Text Classification (Embed)

📘

This Guide Uses the Embed Endpoint.

You can find more information about the endpoint here.

This notebook shows how to build a classifiers using Cohere's embeddings. You can find the code on Github or in this colab notebook.

First we embed the text in the dataset, then we use that to train a classifier.

First we embed the text in the dataset, then we use that to train a classifier.

The example classification task here will be sentiment analysis of film reviews. We'll train a simple classifier to detect whether a film review is negative (class 0) or positive (class 1).

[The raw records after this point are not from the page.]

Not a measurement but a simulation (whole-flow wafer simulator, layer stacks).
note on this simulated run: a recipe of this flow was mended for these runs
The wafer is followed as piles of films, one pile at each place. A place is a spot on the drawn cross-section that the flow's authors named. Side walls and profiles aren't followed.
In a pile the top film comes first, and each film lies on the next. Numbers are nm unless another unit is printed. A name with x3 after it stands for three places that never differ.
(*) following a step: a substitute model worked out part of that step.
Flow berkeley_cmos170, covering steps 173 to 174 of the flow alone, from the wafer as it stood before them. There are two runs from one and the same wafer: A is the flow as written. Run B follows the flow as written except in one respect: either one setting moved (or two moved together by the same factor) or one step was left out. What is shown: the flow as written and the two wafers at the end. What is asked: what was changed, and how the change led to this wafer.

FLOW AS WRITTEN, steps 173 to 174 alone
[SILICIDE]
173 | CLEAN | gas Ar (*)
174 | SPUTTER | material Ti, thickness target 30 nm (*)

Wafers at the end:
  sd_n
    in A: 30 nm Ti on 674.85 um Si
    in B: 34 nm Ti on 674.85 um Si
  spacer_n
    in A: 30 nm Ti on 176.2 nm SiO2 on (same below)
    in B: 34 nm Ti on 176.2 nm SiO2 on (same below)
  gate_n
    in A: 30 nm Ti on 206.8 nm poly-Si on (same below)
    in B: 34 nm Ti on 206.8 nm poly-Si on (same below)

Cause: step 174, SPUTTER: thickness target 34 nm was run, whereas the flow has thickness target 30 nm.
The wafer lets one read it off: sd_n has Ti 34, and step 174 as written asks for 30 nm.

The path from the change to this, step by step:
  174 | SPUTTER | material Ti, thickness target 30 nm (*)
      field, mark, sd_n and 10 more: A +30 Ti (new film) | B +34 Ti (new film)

We'll go through the following steps:

  1. Install Cohere
  2. Get the dataset
  3. Get the embeddings of the reviews (for both the training set and the test set)
  4. Train a classifier using the training set
  5. Evaluate the performance of the classifier on the testing set

1. Install Cohere and Other Dependencies

pip install cohere scikit-learn

If you're running an older version of the SDK you'll want to upgrade it, like this:

pip install --upgrade cohere

2. Get the Dataset

import cohere
from sklearn.model_selection import train_test_split

import pandas as pd
pd.set_option('display.max_colwidth', None)

import requests

# Get the SST2 training and test sets
df = pd.read_csv('https://github.com/clairett/pytorch-sentiment-classification/raw/master/data/SST2/train.tsv', delimiter='\t', header=None)

2a. Print an Example from the Dataset

# Let's glance at the dataset
df.head()

We'll only use a subset of the training and testing datasets in this example. We'll only use 500 examples since this is a toy example. You'll want to increase the number to get better performance and evaluation.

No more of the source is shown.